Govt to spend Rs672b as interest on debts in 2010-11
MABAD The government has estimated an amount of Rs 672 billion for the Interest Expenditure for Domestic as well as External Debts in the coming fiscal year 2010-11, which will be almost four percent higher than the current fiscal year, TheNation learnt on Thursday.
According to the document available with TheNation, the government has estimated Rs 578 billion for the interest expenditure for domestic debt while Rs 93 billion for the external debts for the next financial year.
In the ongoing fiscal year 2009-10 the government had allocated Rs 647 billion for the debt interest expenditure for domestic as well as external debts, which later was enhanced to Rs 664 billion.

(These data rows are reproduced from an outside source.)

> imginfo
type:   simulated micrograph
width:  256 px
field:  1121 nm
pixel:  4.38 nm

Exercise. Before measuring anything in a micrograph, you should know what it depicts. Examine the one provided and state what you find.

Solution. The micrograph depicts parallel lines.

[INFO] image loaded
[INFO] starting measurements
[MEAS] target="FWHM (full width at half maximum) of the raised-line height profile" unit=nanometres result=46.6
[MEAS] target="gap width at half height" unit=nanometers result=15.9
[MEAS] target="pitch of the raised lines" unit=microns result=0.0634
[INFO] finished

The sources informed TheNation that the interest expenditure for domestic debt would be 3.47 percent of the GDP while interest expenditure for external debts would be 0.56 percent of the GDP.
According to the documents, for domestic debt interest government will keep Rs 76 billion for the permanent debt. The break-up of permanent debt shows that government will allocate Rs one billion for Federal Government Bonds, Rs 17 billion for Prize Bonds, Rs 55 billion for Pakistan Investment Bonds and Rs 3 billion for other Bonds (issued to HBL & Ijara Sukuk).
Meanwhile, for floating debt, the government has estimated Rs 243 billion.
In Floating Debt Rs 112 billion will be allocated for Treasury Bills through Auctions, and Rs 131 billion will be kept for Treasury Bills purchased by State Bank of Pakistan.
Similarly, for domestic debt interest, the government will keep Rs 259 billion for unfunded debt. The break-up of the unfunded debt revealed that Rs 120 billion are estimated for Defence Savings Certificates, Rs one billion for Saving Accounts, Rs five billion for Postal Life Insurance, Rs 58 billion for Special Savings Certificates and Accounts, Rs seven billion for Regular Income Scheme, Rs 11 billion for Pensioners Benefit Accounts, Rs 52 billion for Bahbood Savings Certificates and Rs three billion for GP fund.
On the other hand, among the external debt interest, Rs 1.05 billion will be spent on Public and Publicly Guaranteed Debt, Rs 1.03 billion on Medium and Long Term Debt, Rs 0.40 billion on Paris Club, Rs 0.37 billion on Multilateral, Rs 0.11 billion on other bilateral, 0.14 billion on global bonds and Rs 0.01 billion on military debt.